2025, Dec 26 23:00

How to round-trip YAML in Python without losing ~ nulls or explicit !!timestamp tags in ruamel.yaml

Learn how to round-trip YAML in Python with ruamel.yaml while preserving ~ nulls and explicit !!timestamp tags using a custom representer and pre/post transforms.

Editing YAML with Python often looks deceptively simple until serialization changes the shape of your data. A common case: you load a document, tweak a different part of the tree, and on writing back discover that a tilde-based null and a tagged timestamp did not survive the round-trip intact. If you rely on exact tag forms, that normalization is a problem you cannot ignore.

Problem statement

Consider a YAML snippet with a null shown as a tilde and a value tagged as a timestamp. The original structure is straightforward:

example:
  - x: ~
    y: !!timestamp 2025-05-04

After processing, it unexpectedly turns into:

example:
  - x:
    y: 2025-05-04

The tilde is gone because the scalar became an empty value, and the explicit tag disappeared because it was treated as superfluous. The result is a semantically similar YAML tree, but not byte-for-byte compatible with what some systems require.

Why this happens

ruamel.yaml normalizes output during a round-trip. That includes emitting None as an empty scalar when possible and dropping superfluous tags such as !!timestamp. If your downstream tooling depends on the exact spelling of null (~) or on having that explicit tag in place, the default behavior will not preserve it.

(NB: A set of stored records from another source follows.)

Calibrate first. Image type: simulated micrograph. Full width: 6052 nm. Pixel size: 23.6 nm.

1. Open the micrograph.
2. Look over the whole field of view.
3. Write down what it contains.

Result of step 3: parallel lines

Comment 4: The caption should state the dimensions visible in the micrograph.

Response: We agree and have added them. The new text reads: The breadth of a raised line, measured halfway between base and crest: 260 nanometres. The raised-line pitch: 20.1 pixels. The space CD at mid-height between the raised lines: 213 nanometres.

A precise fix without changing your data model

There are two pieces to restoring the original representation. First, ensure that null is emitted as a tilde by providing a custom representer for the Python None. Second, preserve the explicit timestamp tag by pre-processing the source to convert the superfluous tag into a non-superfluous one and then post-processing the output to revert that change. The following code demonstrates both steps end-to-end.

import sys
import ruamel.yaml

doc_src = """\
example:
  - x: ~
    y: !!timestamp 2025-05-04
"""

class TildeNullRep(ruamel.yaml.representer.RoundTripRepresenter):
    def emit_null(self, value):
        if len(self.represented_objects) == 0 and not self.serializer.use_explicit_start:
            return self.represent_scalar('tag:yaml.org,2002:null', 'null')
        return self.represent_scalar('tag:yaml.org,2002:null', "~")

TildeNullRep.add_representer(type(None), TildeNullRep.emit_null)

def restore_ts_tag(s):
    return s.replace('TMP_TS', '!!timestamp')

yaml_rt = ruamel.yaml.YAML()
yaml_rt.Representer = TildeNullRep
yaml_rt.indent(sequence=4, offset=2)

doc_obj = yaml_rt.load(doc_src.replace('!!timestamp', '!TMP_TS'))
yaml_rt.dump(doc_obj, sys.stdout, transform=restore_ts_tag)

This produces:

example:
  - x: ~
    y: !!!timestamp 2025-05-04

Non-superfluous tags are preserved through the round-trip without extra work, which is why the pre/post transformation strategy is effective for this use case.

Why this matters

Some pipelines are sensitive to the exact textual form of YAML, not just the data it carries. Dropping an explicit tag or altering how null is spelled can break schema validators, integration tests, or systems that key off of those markers. Understanding how ruamel.yaml normalizes output, and how to override that behavior cleanly, keeps your automation predictable.

Takeaway

If you need to keep null represented as ~, provide a custom representer for None. If you must preserve a tag that ruamel.yaml considers superfluous, wrap the round-trip with a pre-processing placeholder and a post-processing restore. This approach lets you modify only what you intend while keeping the rest of the document exactly as required.